I have been haunted by this line from William Steig's children's book about a family of donkeys all week. While grieving the loss of their son Sylvester, Mrs. Duncan issues this plea to her husband to try to find normalcy again even though their beloved child is no longer with them. In Steig's story Sylvester has disappeared after finding a magic pebble which will instantly grant his every wish. Fear extends her slippery hand when a lion chases Sylvester and he impulsively, wishes to be a rock. Unfortunately his wish places him in some type of metaphysical limbo, invisible to everyone he loves but ever so near in his parallel universe of rockdom. As is the way with fairy tales, there is a happy ending. If one believes in a God or angel thoughts it is precisely that which prompts Mrs Duncan to set their picnic lunch on the rock which is Sylvester and then draws her eye to the magic pebble. The miraculous transpires when she places the pebble on the rock as Sylvester, in his rock state, wishes to be his real self again. It is a reunion which speaks of that profound love which exists in families cemented by love.

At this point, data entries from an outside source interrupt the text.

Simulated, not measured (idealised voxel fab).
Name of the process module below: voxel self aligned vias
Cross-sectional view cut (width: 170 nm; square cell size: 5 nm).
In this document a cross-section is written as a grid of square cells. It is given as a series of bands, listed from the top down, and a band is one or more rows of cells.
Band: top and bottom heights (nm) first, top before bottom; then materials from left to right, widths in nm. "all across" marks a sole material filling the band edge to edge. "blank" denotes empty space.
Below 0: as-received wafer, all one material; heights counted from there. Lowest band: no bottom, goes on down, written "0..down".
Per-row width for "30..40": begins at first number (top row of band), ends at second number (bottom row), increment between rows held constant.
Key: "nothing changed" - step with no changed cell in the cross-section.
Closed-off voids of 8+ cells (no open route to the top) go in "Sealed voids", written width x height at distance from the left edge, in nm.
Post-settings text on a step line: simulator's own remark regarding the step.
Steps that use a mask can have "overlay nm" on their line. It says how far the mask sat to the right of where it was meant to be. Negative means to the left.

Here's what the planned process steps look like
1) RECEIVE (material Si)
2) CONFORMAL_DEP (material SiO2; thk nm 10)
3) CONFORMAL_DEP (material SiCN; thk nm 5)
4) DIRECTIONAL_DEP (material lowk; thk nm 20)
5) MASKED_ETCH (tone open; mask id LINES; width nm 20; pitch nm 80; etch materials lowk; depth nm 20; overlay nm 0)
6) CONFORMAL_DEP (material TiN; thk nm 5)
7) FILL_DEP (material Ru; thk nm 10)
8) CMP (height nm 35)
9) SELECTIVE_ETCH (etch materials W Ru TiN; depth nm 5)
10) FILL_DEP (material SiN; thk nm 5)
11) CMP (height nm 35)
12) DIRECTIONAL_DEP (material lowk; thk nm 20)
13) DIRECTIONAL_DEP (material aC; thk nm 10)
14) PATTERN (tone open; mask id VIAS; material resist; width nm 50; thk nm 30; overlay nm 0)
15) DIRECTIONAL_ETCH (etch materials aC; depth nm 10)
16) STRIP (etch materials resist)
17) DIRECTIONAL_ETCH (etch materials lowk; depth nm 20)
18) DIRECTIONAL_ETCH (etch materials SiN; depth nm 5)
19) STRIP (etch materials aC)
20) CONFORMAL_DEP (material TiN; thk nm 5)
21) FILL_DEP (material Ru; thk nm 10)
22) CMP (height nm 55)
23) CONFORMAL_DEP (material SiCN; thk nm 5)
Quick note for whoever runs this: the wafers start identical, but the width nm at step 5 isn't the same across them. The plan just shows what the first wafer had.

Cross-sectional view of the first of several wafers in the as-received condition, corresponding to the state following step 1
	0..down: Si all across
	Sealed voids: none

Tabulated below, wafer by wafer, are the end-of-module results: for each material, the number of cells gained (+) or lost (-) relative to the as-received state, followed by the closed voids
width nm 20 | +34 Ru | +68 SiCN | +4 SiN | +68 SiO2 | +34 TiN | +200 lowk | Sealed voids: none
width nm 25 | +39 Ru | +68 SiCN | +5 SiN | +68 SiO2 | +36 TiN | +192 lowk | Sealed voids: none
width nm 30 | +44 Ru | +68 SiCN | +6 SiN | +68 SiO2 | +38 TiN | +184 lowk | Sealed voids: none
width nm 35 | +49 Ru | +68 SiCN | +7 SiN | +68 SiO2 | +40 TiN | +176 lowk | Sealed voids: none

My son and daughter-in-law are grieving. Their baby daughter Scarlett has disappeared into some metaphysical ether through the process we call death. She is now an Angel Baby. We can feel her all around but cannot see or touch or hold her. The sorrow is palpable. My heart aches for them. My heart aches for me.
We will live and be happy again in time. I'm sure of it. Perhaps Scarlett will seek us out again to be her parents and grandparents. But for now she watches from somewhere so close, yet so far.